Newton “Quizzer” Faltenstall, a teacher at Temple School in the novel Educating Waverly by Laura Kalpakian, believed that chicken was a True Food, as long as it wasn’t boiled. Newton and his wife, Sophia Westervelt, were attempting to educate young women, including Waverly of the title, to be North American Women of the Future. The North American Life-Enhancing and Perfecting Diet of True Foods was supposed to garner immortality for those who followed it. Newton also believed that his students could learn just about all they needed to know in life from raising chickens and he set them to this task.

So, what can we learn from chickens? Because my sister, Judy, raises chickens, I decided to ask her. Judy lives in the Warba area, south of Grand Rapids, Minnesota. She’s a novice chicken-raiser and has only had her birds for about a year. Most of Judy’s birds come in the mail, which seems difficult to believe. The day-old chicks are sent in a box from a hatchery in Brainerd, Minnesota. They peep, peep, peep to alert people to their presence. The male chicks will be called cockerals as they grow to young birds and then roosters when they become adults. The female chicks are called pullets when they are under one-year-of-age and hens when they are adults.
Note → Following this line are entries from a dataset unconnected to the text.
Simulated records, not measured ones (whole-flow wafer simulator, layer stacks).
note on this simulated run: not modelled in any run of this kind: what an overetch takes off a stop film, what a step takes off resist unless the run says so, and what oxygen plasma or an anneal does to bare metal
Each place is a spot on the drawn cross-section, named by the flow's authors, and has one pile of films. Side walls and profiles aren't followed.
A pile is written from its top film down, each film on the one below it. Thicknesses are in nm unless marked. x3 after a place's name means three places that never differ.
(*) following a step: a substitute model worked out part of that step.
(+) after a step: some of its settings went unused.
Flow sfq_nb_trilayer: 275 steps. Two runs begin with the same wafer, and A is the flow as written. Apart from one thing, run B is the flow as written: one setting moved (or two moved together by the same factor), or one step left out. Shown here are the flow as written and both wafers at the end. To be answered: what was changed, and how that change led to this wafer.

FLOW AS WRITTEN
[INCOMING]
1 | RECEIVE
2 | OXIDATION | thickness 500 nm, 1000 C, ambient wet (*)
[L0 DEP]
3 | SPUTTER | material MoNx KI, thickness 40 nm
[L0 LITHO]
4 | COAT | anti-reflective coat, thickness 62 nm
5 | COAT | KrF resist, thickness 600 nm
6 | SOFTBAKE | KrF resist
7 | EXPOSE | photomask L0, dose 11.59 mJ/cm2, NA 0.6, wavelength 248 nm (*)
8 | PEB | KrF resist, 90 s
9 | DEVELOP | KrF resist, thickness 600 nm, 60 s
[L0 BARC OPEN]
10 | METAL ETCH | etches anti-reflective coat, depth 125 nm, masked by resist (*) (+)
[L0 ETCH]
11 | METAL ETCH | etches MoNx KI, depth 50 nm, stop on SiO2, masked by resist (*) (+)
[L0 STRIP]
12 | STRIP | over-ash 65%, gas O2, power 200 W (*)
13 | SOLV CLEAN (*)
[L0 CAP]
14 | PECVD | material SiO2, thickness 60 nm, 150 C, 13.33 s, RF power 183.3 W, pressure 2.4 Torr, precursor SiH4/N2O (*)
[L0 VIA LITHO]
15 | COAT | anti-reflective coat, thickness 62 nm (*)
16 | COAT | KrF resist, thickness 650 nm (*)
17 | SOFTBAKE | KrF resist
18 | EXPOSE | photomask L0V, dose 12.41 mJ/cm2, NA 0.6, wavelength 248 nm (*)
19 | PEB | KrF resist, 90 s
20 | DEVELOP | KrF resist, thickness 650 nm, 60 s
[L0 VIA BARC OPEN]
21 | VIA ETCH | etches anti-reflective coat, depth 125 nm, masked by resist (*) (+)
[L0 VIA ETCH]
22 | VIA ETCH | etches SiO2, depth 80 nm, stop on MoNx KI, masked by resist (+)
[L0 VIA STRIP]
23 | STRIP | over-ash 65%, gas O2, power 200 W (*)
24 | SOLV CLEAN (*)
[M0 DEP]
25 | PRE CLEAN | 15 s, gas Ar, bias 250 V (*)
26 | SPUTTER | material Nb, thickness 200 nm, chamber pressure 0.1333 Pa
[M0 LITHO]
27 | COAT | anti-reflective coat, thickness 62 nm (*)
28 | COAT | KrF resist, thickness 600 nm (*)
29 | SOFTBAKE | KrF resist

Chicks can be ordered in whatever amount is desired. A standard run can be requested from a hatchery. This means that the hatchery sends an unsorted mix of males and females. The customer doesn’t know how many of which sex will arrive and may well find that all the birds are the same sex. Judy said that she has difficulty telling which chicks are males and which are females when they are young. To solve this problem, customers can order birds of a specific sex. The price for males and females of the same breed is different. For example, a Jumbo Cornish Cross hen costs seventy-two cents, while a rooster costs eighty-six cents. The cost of a standard run of chicks is the average price between a male and female bird. Using the Jumbo Cornish Cross chicken, the standard run cost is seventy-five cents per bird.

There are many breeds of chicken to choose from when ordering from a hatchery. When raising these birds, it’s important to know what their intended use is. If the chicken is meant for egg laying, a layer-breed is selected. If it is meant for eating, a broiler-breed is chosen. Chickens come in several colors, not just the white most of us are accustomed to seeing in a barnyard. Egg colors also vary by breed.

Australorps are all-black, egg-laying chickens. California Whites, chickens that are white with black specks, and White Leghorns both lay white eggs. Brown egg-layers include Gold Links, Production Reds, White Rocks, and Bard Rocks. This last bird is black with white stripes. The others refer to the feather color in their names. Aracaunas are known as Easter egg chickens because they lay blue and green eggs. This bird is brownish and speckled.

High Y Broilers are white chickens used for eating, as is obvious by the name. Jumbo Cornish Cross chickens are also white and also broilers.

Other chicken breeds have unusual feather formations. Silkies have finer feathers than other types of chickens. Bantams, which come in many colors, are feather-footed. Polish-Crested, also known as Polish Top Hats, are birds with tufts of feather on their heads. Turkens have naked necks.

When chicks are received, they have to be kept very warm for their first week of life. The temperature they prefer is ninety-five degrees Fahrenheit. They also need enough space. Chicken owners are instructed to allow one-half of a square foot per bird for the first two weeks. After that, the space need increases to one square foot per bird. While worrying about a chicken’s need for space may seem silly, chicken owners soon learn that crowding is not good for their birds. It can cause them to cannibalize each other. According to my sister, chickens can be mean. If chickens sees a sore or something unhealthy about a chicken within the flock, they will pick it to death. Also, if a hen breaks an egg, she will eat it, shell and all.

A chicken’s diet includes more than other chickens. There are several kinds of feed for these peckish birds. Chick Starter is fed to chicks until they are sixteen to twenty weeks old. Layer Feed is fed to egg-laying chickens and Meat Bird is fed to broilers. Each type of feed has the appropriate nutrients for the specific bird. Broilers, who are bred to get fat, will eat themselves to death if they are provided feed throughout the day. They should only be given food for twelve hours in a day. Scratch, made of cracked corn, whole wheat and whole, cleaned oats, is sprinkled on the ground for chickens to eat between their normal feed times.

With that, I’ve hardly “scratched” the surface of all there is to learn about chickens. Waverly, from the novel, determined that “the chickens probably had no educational value whatever.” That doesn’t fit with what I’ve found. Why, I haven’t even mentioned all the foods that are supposed to taste like chicken! B’gok!